Typescript wrapping function with generic type

Question

How can I wrap a function without changing its generic type in Typescript?

function x() {
  console.log('Original Function');
}

function wrapper<T extends Function>(func: T): T {
  // Typescript compiler error:
  // Type '() => void' is not assignable to type 'T'.
  return () => {
    console.log('Wrapped Function');
    func.call(null);
  }
}

const xWrapped = wrapper(x);
xWrapped(); // logged 'Wrapped Function' & 'Original Function'

Answer 1

Here's an alternative that preserves the argument and returns types of the inner function without depending on variadic types.

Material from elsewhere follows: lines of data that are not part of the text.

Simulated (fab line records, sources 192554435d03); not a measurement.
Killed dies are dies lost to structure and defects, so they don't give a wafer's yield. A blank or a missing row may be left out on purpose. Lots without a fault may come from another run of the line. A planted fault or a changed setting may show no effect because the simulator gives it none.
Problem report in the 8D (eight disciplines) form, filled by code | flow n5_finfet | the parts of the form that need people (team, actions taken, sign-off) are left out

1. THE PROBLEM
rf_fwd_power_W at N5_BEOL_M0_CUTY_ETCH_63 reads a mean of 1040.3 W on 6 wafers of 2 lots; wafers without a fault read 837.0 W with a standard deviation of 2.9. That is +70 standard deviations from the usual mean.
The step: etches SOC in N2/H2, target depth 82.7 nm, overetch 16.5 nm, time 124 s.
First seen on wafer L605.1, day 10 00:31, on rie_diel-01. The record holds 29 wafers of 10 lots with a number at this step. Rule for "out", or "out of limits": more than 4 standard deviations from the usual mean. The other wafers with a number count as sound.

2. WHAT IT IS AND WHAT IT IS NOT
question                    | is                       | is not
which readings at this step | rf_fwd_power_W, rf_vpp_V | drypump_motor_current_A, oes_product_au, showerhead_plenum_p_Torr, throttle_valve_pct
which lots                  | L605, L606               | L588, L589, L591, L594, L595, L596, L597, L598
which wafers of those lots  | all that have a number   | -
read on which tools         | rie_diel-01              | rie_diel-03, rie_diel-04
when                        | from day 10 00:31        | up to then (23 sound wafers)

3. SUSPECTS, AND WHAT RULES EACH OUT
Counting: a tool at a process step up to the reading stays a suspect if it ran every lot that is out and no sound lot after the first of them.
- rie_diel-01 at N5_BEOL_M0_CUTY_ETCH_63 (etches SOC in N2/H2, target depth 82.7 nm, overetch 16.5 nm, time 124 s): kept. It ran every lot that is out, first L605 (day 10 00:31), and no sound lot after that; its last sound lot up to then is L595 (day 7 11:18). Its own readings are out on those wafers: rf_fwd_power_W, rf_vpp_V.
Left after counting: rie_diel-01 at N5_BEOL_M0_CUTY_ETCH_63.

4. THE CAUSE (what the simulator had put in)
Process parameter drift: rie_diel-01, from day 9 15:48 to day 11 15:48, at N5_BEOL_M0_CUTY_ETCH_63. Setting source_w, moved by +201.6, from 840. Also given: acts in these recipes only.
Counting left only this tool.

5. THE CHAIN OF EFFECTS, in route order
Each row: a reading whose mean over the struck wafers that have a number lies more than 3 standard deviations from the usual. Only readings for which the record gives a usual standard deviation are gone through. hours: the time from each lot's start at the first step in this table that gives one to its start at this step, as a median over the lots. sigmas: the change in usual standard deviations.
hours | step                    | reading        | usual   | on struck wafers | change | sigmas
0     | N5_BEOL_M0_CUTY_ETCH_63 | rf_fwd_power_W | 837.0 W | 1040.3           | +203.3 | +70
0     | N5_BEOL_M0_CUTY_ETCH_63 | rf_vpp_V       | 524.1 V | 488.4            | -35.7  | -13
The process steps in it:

function x(message: string): void {
    console.log(`inner ${message}`);
}

export function wrapper<Args extends any[], Return>(
    operation: (...operationParameters: Args) => Return, 
    ...parameters: Args
): Return {
    console.log(`outer `);

    return operation(...parameters);
}

x("abc");
wrapper(x, "xyz");

// output:
//
// inner abc
// outer
// inner xyz

When wrapper is called with x, the TS compiler infers its type as function wrapper<[string], void>(operation: (operationParameters_0: string) => void, parameters_0: string): void.

If you try to call wrapper(x, 123), it fails with beautiful type safety: Argument of type '123' is not assignable to parameter of type 'string'.